Wednesday, October 11, 2006

What does Lawrence need in a Director of Planning?

Successful planning is much more than zoning administration.

Lawrence has confronted many difficulties as it seeks to cope with the rapid growth of its population. This led the prior Director of Planning to be overly focused on current planning at the expense of long-range planning and the ability to investigate the implications of public sector participation. Too often, the Director of Planning accepted that keeping developers happy was the measure of successful planning. Rather, the measure of successful planning is guiding the development process toward the successful implementation of the community’s comprehensive plan. The plan does not call for deteriorated neighborhoods and blighted shopping districts, but this is what we are getting. Given this focus on current planning (zoning administration) the staffing of the planning department failed to acquire individuals skilled at long-range planning and real estate development.

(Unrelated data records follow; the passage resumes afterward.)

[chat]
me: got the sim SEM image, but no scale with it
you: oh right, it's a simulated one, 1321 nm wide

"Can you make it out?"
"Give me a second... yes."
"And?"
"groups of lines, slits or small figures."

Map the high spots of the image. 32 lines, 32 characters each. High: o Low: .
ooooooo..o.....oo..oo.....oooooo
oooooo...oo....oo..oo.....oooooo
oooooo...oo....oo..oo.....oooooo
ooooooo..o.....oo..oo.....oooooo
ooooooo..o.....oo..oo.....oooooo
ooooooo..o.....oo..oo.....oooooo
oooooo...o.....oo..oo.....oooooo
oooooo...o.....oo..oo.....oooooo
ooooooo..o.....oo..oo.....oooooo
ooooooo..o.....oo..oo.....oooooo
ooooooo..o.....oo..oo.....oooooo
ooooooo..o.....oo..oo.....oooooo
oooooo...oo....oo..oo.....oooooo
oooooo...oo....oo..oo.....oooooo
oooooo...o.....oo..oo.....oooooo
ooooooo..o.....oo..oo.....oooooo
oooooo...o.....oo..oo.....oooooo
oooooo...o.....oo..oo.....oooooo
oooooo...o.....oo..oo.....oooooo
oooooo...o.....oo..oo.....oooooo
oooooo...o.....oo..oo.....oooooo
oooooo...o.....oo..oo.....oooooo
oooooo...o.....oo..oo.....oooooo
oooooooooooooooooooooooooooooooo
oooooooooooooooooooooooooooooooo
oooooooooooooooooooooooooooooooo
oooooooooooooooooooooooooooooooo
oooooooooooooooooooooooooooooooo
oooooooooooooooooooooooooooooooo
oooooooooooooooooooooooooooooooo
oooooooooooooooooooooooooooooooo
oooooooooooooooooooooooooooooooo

A few quick facts demonstrate the problems resulting from this process.

First, from 1990 to 2000, the housing stock grew by 27 percent while the population grew by only 22 percent. This 5 percent surplus corresponds to units and population lost to the City’s older central neighborhoods. The planning staff should have monitored these conditions and advised the Planning Commission and the City Commission as the pace of subdivision approvals began to outpace the population growth. It would have been very easy for the community to slow the pace of subdivision approval, but discussion of this pacing problem was not even raised by the staff and made part of the deliberations. In a growing community, there is no need to accept decline in any neighborhood. Successful growth management can direct some investment into all areas.

Second, from 1990 through 2005, the supply of retail space grew by 4.1 percent per year while retail spending grew by only 1.6 percent per year. Thus, the pace of growth of retail space was about two and one-half times the pace of demand for that space. The outcome has been the many empty shopping centers and strip malls blighting many areas of the City. A further outcome is the many retail buildings being converted into office space, spreading the problems of glutted retail market into the office market. Again, the staff failed to carry out normal planning analysis alerting the Planning Commission and the City Commission on these matters as the development proposals have moved forward.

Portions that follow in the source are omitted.